Will o’ the Wisp is a ghostly light or flame seen by travellers at night over bogs and marshes.
Will o’ the Wisp is quite a difficult term to define. But you can describe it as mysterious atmospheric ghost lights that appear around bogs, marshes, and swamps, with the primary aim of leading travellers away from their routes and off track.
Will o’ the Wisp meaning
The Will o’ the wisp – also Will o wisp – is sometimes referred to as the Jack O’ Lantern, or the Peg a Lantern, the Hobby Lantern, the Friar’s Lantern, the Kitty Candlestick, and many other names. The Will o’ the Wisp is very popular in English and European folklore and it’s used to signify some paranormal existence that creates a fiery appearance and leads travellers astray, especially at night time.
Tales of the Will o’ the wisp, however, come in different forms in different areas.
There are several explanations about what exactly the Will o’ the Wisp is and how it came about. The general belief is that it came as a result of evil spirits who look to draw unsuspecting travellers into harmful situations. But the tales about the Will o’ the Wisp all have a general context, being light is used to draw people into dangerous positions.
Tales of bright lights over marshes
In one of these tales, which was in a book written by Wirt Sikes, a man was traveling home in the dark and as he was walking, he saw a bright light a bit far off and he decided to follow it for a few miles.
He saw that the light was coming from a lantern that was held by a shadowy figure, and after following it for quite a distance, he found himself standing on the edge of a gorge with water violently rushing just below him.
All of a sudden, the shadowy figure appeared beside him, carrying the lantern, and then laughed evilly before blowing out the light of the lantern, and then leaving the man all by himself on the edge very far away from his home.
In other tales, the Will o Wisp has been related to spirits of people that were not allowed to enter Heaven or Hell, and are now forced to live on Earth, leading foolish travellers astray.

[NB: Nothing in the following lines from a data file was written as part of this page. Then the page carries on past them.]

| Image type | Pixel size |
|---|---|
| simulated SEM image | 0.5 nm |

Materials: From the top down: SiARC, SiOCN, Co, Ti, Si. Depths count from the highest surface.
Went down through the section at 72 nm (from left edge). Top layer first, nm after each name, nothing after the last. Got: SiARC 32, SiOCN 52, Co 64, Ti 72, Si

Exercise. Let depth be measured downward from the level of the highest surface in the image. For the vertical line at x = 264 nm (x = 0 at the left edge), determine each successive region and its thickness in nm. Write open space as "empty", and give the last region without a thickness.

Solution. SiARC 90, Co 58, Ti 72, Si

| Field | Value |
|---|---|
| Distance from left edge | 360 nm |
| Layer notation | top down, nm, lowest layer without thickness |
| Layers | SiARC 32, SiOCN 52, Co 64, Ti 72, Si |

In some scenarios, it is believed that the devil himself has instructed some spirits to come back to earth with the sole intention of drawing people out to dangerous places using a burning piece of coal. The lights that come shine from the Will O’ the Wisp have also been said to serve as bad omens, forecasting a tragedy before it happens.
These lights have been known to shine at some graveyards as well as at funerals. Although, not all tales are so negative about the Will O’ the Wisp with some talking about the Will O’ the Wisp being a guardian of treasures and leading brave people to these treasures.
Science behind Will o’ the Wisp
Many explanations go along with Will O’ the Wisp, but modern science has also given its definition of what it is. Science believes that these flames come from natural phenomena like bioluminescence, which is caused by the oxidation of phosphine, methane, and diphosphane, from rotting vegetation and organic decay.
The gas is believed to ignite on its own and form those flames that are believed to be the Will o’ the Wisp.
Science has also purported the possibility of these sightings being a result of ball lightning.
Willo the Wisp TV cartoon
Willo the Wisp was a BBC cartoon series narrated by Kenneth Williams, originally produced in 1981. Kenneth Williams voiced all the characters, including Wilo the Wisp, who was a blue, floating creature who looked Williams. A second series, voiced by James Dreyfus, was produced in 2015.
Other names for Will o’ the Wisp
Throughout Great Britain, there are many different names for Will-o-wisp phenomona. Some of them include:
- Cornwall: Joan the Wad
- Devon: Hinky Punk
- East Anglia: The Lantern Man, The Hobby Lantern
- Gloucestershire: Hobbedy’s Lantern
- Hertfordshire: The Hobby Lantern
- Lancashire: Peg-a-Lantern
- Lowland Scotland: Spunkies
- Norfolk: Will o’ the Wikes
- North Yorkshire: Jenny with the Lantern
- Northumberland: Jenny with the Lantern
- Shropshire: Will the Smith
- Somerset: Hinky Pink, Joan the Wad
- Warwickshire: Hobbedy’s Lantern
- Wales: Pwca, Ellylldan
- West Country: Jacky Lantern, Jack-a-Lantern
- Worcestershire: Pinket
The Will O’ the Wisp is a fiery light that leads people off the correct direction in their trips and into harmful circumstances. But it has also been used in literary terms, to describe a goal that leads one on but that one is never able to achieve.